I had the good luck to have several seedlings at the AIS 1985 convention which is the first 'unofficial' Siberian Convention as they outperformed the TB's in Washington, D.C.

I also introduced 7 Japanese Irises. I am a charter member of SJI and Arthur Hazzard was a very good friend. I was lucky to get to visit Arley Payne's garden in Terre Haute, IN when the Japanese Irises were over 5' tall.

I served as President of the Society for Siberians and our garden was on the first Siberian Convention in 1993. I was very instrumental in the beginning of the Japanese Iris Conventions after several Japanese Iris Weekends and guest gardens for them. Our local Southwestern Michigan Iris Society has been very active and has many members who have much knowledge and have been active in AIS.

Registrations/Introductions:

Japanese: 'Gala Performance', 'Kimiko', 'Michio', 'Raspberry Gem', 'Rose Frappe', 'Shingo', 'Sylvia's Masquerade'.
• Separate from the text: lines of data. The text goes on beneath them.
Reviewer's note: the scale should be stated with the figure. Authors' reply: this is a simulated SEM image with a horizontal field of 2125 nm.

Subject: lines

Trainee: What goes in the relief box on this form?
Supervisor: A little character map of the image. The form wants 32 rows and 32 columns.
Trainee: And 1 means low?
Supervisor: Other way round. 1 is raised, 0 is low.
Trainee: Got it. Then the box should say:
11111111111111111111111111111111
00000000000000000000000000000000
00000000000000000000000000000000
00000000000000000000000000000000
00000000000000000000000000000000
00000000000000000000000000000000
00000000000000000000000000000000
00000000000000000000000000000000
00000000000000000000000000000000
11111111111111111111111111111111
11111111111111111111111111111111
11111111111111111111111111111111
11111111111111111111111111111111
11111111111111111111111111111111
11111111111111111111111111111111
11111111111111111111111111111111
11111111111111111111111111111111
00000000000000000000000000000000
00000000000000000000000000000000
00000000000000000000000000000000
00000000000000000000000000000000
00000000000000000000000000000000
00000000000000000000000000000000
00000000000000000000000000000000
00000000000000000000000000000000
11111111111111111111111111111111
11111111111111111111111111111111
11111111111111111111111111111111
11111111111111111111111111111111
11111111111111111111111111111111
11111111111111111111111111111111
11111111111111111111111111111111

Siberian: 'Almost A Melody', 'Aqua Whispers', 'Charming Darlene', 'Cheery Lyn', 'Dancing Nanou', 'Dancing Shadows', 'Fattaneh', 'Forever Remembered', 'Frosted Cranberry', 'Genteel Grayce', 'Glow Of Happiness', 'Lavender Stipples', 'Liberty Hills', 'Lilting Laura', 'Mary Louise Michie', 'Purple Sand', 'Rosebud Melody', 'Slightly Envious', 'Swirling Lavender'.